That’s exactly what happened here. A production server began returning SERVFAIL errors when trying to resolve certain domains through the hosting provider’s default nameserver. A quick dig confirmed the problem was isolated to that resolver — querying Google’s public DNS at 8.8.8.8 returned the correct records immediately.

$ dig MX ky.gov @10.0.80.11

;; ->>HEADER<<- opcode: QUERY, status: SERVFAIL, id: 17255
;; flags: qr rd ra; QUERY: 1, ANSWER: 0, AUTHORITY: 0, ADDITIONAL: 1
$ dig MX ky.gov @8.8.8.8

;; ->>HEADER<<- opcode: QUERY, status: NOERROR, id: 22479
;; flags: qr rd ra ad; QUERY: 1, ANSWER: 2, AUTHORITY: 0, ADDITIONAL: 1

;; ANSWER SECTION:
ky.gov.    21600    IN    MX    10 mxa-00377201.gslb.pphosted.com.
ky.gov.    21600    IN    MX    10 mxb-00377201.gslb.pphosted.com.
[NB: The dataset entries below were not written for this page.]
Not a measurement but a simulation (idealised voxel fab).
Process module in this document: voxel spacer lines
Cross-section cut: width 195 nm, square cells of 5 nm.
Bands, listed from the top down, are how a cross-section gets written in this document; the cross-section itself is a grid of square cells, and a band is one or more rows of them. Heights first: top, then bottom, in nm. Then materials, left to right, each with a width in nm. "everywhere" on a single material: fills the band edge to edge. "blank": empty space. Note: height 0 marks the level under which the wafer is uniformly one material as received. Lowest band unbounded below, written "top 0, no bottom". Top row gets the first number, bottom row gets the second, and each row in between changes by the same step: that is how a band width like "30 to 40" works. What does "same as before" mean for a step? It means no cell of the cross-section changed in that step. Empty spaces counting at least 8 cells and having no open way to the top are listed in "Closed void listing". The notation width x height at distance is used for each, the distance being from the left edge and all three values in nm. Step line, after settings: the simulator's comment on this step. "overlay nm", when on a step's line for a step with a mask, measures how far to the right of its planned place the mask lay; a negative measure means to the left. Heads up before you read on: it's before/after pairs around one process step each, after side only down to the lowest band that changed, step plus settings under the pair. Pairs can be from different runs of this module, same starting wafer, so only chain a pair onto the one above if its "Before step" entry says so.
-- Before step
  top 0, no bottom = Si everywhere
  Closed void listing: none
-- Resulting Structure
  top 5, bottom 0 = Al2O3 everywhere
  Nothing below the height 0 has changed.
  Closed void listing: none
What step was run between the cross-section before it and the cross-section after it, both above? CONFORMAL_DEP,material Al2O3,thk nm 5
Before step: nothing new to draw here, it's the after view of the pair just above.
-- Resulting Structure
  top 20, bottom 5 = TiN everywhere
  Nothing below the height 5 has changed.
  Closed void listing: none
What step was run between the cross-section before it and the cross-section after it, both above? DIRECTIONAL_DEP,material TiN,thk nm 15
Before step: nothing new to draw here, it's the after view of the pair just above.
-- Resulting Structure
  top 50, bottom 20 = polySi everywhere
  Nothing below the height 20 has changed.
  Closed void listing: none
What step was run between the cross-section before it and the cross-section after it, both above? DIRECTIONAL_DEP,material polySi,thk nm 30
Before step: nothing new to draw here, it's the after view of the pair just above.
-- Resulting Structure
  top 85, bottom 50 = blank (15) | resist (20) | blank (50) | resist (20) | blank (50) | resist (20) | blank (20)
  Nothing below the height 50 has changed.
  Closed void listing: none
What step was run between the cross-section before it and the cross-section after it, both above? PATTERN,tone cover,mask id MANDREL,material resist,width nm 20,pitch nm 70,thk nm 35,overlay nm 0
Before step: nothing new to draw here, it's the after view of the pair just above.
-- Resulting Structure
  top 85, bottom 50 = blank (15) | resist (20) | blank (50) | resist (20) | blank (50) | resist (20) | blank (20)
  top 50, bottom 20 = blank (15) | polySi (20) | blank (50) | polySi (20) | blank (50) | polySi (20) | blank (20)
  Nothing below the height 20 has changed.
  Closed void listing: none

A support ticket was filed, but waiting on the hosting provider wasn’t an option. Fortunately, Ubuntu makes it straightforward to override the resolver without touching /etc/resolv.conf directly.

How DNS Resolution Works on Ubuntu

Modern Ubuntu servers use systemd-resolved to manage DNS resolution. Rather than editing /etc/resolv.conf directly — which systemd-resolved owns and will overwrite — the right approach is to drop a configuration file into /etc/systemd/resolved.conf.d/. Files in that directory are merged into the resolver’s configuration at startup, letting you override defaults cleanly without editing the main config.

Step 1: Create the Configuration File

Create a new configuration file in the drop-in directory. The filename can be anything ending in .conf:

sudo vim /etc/systemd/resolved.conf.d/custom-dns.conf

Add the following contents:

[Resolve]
DNS=8.8.8.8 1.1.1.1
FallbackDNS=9.9.9.9

This tells systemd-resolved to use Google’s DNS (8.8.8.8) and Cloudflare’s DNS (1.1.1.1) as the primary resolvers, with Quad9 (9.9.9.9) as a fallback. All three are reliable public resolvers that handle billions of queries per day.

Step 2: Reload the Daemon and Restart the Resolver

After saving the file, restart systemd-resolved:

sudo systemctl restart systemd-resolved

Step 3: Verify the Change

Confirm the new resolvers are active:

resolvectl status

Look for the DNS Servers line in the output. It should now reflect 8.8.8.8 and 1.1.1.1 rather than the old nameserver.

You can also run the same dig query that originally failed to confirm it now resolves correctly:

dig MX ky.gov

A Note on Reverting

If the hosting provider fixes their DNS server and you want to go back to the default, simply delete the file you created and restart the resolver:

sudo rm /etc/systemd/resolved.conf.d/custom-dns.conf
sudo systemctl restart systemd-resolved

The drop-in approach makes this kind of change easy to apply and just as easy to roll back, which is exactly what you want when working around a temporary infrastructure issue.